Forum Discussion
ikjadoon
Aug 01, 2019Bronze Contributor
Does opening settings have a 50 ms delay for anyone else?
An unexpected performance regression. Compared to earlier builds, this 77.0.230.2 build has a noticeable delay when opening Settings, About Edge, etc. See a video here: https://streamable.com/6po...
ikjadoon
Aug 22, 2019Bronze Contributor
Bump. Anyone else seeing this?
Having tested a i5-6200U laptop and a few Intel Celeron G4900 systems over this week, the delay is far worse: on the order of 200ms to 400ms. This delay does not exist in Chrome Dev nor Firefox.
Bug still occurring on Chromum Edge Dev Version 78.0.249.1 (Official build) dev (64-bit) // Windows 10 Pro x64 1803 (17134.950).
- HotCakeXAug 23, 2019MVPReading this thread I have some questions
Is the chart produced by yourself?
What tools you used to measure the delays? i would like to do the same and report back.
Why using a new software on a relatively old OS version? a lot of things changed and improved since build (17134.950). it's very possible and related that it can have effects on the performance of the programs, specially the new Edge browser.- ikjadoonAug 27, 2019Bronze Contributor
Yes, measured and created by me.
To test yourself,
1) Record a screen capture while you open the Settings menu and note the recording's FPS.

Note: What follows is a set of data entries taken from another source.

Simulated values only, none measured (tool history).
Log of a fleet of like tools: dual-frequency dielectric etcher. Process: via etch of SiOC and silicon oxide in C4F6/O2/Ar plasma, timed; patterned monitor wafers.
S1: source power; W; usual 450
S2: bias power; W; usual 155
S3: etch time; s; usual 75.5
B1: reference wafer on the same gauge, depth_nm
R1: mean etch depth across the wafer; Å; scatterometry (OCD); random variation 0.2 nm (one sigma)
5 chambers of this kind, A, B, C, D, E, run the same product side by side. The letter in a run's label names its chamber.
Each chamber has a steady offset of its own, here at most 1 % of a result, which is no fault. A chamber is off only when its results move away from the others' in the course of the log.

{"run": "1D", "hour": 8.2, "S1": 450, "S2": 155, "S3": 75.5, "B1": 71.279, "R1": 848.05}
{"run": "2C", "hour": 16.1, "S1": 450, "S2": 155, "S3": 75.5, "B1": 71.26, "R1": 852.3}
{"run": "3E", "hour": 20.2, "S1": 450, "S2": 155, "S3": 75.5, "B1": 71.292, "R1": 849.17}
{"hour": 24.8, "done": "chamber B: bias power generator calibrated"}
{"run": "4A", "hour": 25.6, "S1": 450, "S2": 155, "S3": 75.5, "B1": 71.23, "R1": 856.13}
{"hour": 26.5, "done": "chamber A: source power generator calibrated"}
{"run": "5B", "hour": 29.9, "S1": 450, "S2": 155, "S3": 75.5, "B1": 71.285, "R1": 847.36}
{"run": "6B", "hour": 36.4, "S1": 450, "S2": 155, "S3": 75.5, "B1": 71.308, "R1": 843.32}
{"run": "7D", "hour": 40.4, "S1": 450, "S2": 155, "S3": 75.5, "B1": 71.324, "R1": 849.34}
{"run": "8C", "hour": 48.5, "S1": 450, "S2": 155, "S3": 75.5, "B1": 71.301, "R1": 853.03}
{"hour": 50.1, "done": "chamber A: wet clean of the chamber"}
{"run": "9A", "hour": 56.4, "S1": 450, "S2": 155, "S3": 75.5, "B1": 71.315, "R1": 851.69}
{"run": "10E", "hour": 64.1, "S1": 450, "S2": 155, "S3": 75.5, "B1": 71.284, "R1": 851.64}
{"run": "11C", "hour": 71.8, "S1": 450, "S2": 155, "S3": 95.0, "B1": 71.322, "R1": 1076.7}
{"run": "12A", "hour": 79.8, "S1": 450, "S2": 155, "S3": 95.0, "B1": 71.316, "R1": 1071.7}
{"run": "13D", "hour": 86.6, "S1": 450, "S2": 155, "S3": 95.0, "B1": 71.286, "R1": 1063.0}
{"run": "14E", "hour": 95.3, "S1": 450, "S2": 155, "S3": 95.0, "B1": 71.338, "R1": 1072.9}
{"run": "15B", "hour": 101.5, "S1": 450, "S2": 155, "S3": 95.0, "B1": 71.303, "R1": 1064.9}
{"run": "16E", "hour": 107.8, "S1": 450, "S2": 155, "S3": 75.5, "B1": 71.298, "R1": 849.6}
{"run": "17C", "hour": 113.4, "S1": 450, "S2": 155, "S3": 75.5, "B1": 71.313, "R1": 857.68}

2) Open the screen capture with Windows Media Player. Count the frames between 1) when the three-dot menu collapses and 2) Settings' new tab is opened and 3) Settings' new tab is fully painted. The easiest way is to seek to that part of the video, hold CTRL on your keyboard, and click the play button. Each click = 1 frame. (tip: there is no easy way to go to the previous frame). This could take some time: if you have a video editor like Adobe Premiere or others, you can directly count the frames by just seeking.
3) Then, convert to time. 60 FPS = each frame is 16.67ms (1000ms / 60 frames). 30 FPS = each frame is 33ms (1000ms / 33 frames). Multiply the frame time by the frame = total time.
Ha! I wish Windows had updated: I was never offered 1809 or 1903 on either two systems. I presume there is a compatibility block and it seems safer to have less variables than forcing an update that apparently isn't ready & then introducing some bug that Microsoft already knows about.
FWIW, 17134.950 is a new revision (August 13th, 2019), but an old build.- HotCakeXAug 28, 2019MVP
By the way I just remembered something, it's also possible that the reason no new OS version appears in your Windows update is that you used some kind of 3rd party tool to block Windows services and components including but not limited to: telemetry, error reporting etc. they are responsible for keeping Windows in a good shape.
those tool were made by some paranoid people thinking Microsoft is spying on them lol and those same people use services like Google or social medias that even steal more info from them than they can imagine.
many people, intentionally or unintentionally used to use such tools on their systems back then. so maybe in the past 1 or 2 years you used something similar too (probably unknowingly) which is now blocking certain updates. they also come in Different Names and shapes.
I got a couple of old laptops from 2009 (yes 10 years ago), they originally had Windows 10 Home on them. now after 10 years, I install Windows 10 pro on them and every single component of them work fine and are compatible. whatever update block could there be, i didn't see it.
and even if there were any, it could have been put by laptop manufacturer (Sony) so that i would be forced to buy a new hardware and give them more money.